Within each cell there is a capacitor and an access-transistor. The two states of binary data value are represented when the capacitor is fully charged or fully discharged, respectively.

Memory disturbance errors can occur in cases where there is an abnormal interaction between two circuit components that should be isolated from each other. Historically, these memory disturbance errors have been demonstrated by repeatedly accessing (opening, reading, and closing) the same row of memory. This is discussed in detail in the research paper titled “Flipping Bits in Memory Without Accessing Them: An Experimental Study of DRAM Disturbance Errors“.

The paper also discusses that this is not the only access pattern to induce errors, but is the most typical.

When row hammer conditions are triggered, unrecoverable memory errors could occur that may cause an affected device to “crash”. Memory manufacturers and chipset vendors began building mitigations for “Row Hammer” into their parts.

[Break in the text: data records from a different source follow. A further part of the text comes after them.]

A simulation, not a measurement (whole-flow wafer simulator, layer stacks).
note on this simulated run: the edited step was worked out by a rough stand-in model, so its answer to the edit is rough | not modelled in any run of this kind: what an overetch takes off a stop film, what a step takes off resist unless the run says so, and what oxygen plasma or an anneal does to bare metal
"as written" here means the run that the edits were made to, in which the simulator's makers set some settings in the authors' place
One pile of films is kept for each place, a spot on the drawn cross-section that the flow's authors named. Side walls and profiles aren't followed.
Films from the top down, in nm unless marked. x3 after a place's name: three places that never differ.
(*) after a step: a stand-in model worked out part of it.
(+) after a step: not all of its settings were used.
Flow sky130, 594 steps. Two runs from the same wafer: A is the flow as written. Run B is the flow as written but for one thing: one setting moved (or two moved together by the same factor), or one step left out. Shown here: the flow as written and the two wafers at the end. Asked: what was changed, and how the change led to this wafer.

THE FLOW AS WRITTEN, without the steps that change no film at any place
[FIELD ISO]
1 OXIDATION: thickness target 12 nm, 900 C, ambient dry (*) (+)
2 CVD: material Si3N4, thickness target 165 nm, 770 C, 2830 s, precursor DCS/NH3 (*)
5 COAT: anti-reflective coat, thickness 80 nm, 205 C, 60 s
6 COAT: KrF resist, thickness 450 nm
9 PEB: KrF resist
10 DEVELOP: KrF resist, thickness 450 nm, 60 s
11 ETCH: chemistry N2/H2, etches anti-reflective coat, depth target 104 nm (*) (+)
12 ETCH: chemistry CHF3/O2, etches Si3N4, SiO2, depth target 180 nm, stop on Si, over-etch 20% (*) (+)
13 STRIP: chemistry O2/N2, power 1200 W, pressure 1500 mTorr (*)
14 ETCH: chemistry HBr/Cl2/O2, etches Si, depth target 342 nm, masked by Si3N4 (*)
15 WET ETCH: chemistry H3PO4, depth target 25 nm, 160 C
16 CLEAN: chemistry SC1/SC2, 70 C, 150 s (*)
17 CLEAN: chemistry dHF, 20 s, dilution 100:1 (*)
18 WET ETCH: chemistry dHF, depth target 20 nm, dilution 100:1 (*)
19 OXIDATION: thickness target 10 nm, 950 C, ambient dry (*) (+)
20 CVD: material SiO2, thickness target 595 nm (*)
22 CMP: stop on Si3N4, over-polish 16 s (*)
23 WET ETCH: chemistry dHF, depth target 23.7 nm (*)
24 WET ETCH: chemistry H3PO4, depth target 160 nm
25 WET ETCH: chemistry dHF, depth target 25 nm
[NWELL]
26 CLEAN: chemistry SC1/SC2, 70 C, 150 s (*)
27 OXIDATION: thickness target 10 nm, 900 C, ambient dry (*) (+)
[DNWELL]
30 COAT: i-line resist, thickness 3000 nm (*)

A number of patents have been filed for technologies and methods to provide better ways to test and track the “Row Hammer” issue. The following are some examples:

Privilege Escalation Potential

Google’s demonstration of the kernel privilege escalation leverages row hammering to induce a bit flip in a page table entry (PTE) which forces the PTE to point to a physical page containing a page table of the attacking process.

The research uses the concept of memory spraying with the POSIX-compliant Unix system call that maps files or devices into memory — mmap() . The attacker could spray most of physical memory with page tables by using the mmap() system call to a single file repeatedly.

There are two caveats that Google highlights in their research:

Our exploit runs in a normal Linux process. More work may be required for this to work inside a sandboxed Linux process (such as a Chromium renderer process).

We tested on a machine with low memory pressure. Making this work on a heavily-loaded machine may involve further work.

The tests were done with non-ECC memory using the CLFLUSH instruction with a “random address selection” methodology also described in their post.

Mitigations and Fix

This vulnerability exists within hardware and cannot be mitigated by just upgrading software. The following are the two widely known mitigations for the Row Hammer issue:

  • Two times (2x) refresh –  is a mitigation that has been commonly implemented on server based chipsets from Intel since the introduction of Sandy Bridge and is the suggested default.  This reduces the row refresh time by the memory controller from 64ms to 32ms and shrinks the potential window for a row hammer, or other gate pass type memory error to be introduced.
  • Pseudo Target Row Refresh (pTRR) – available in modern memory and chipsets. pTRR does not introduce any performance and power impact.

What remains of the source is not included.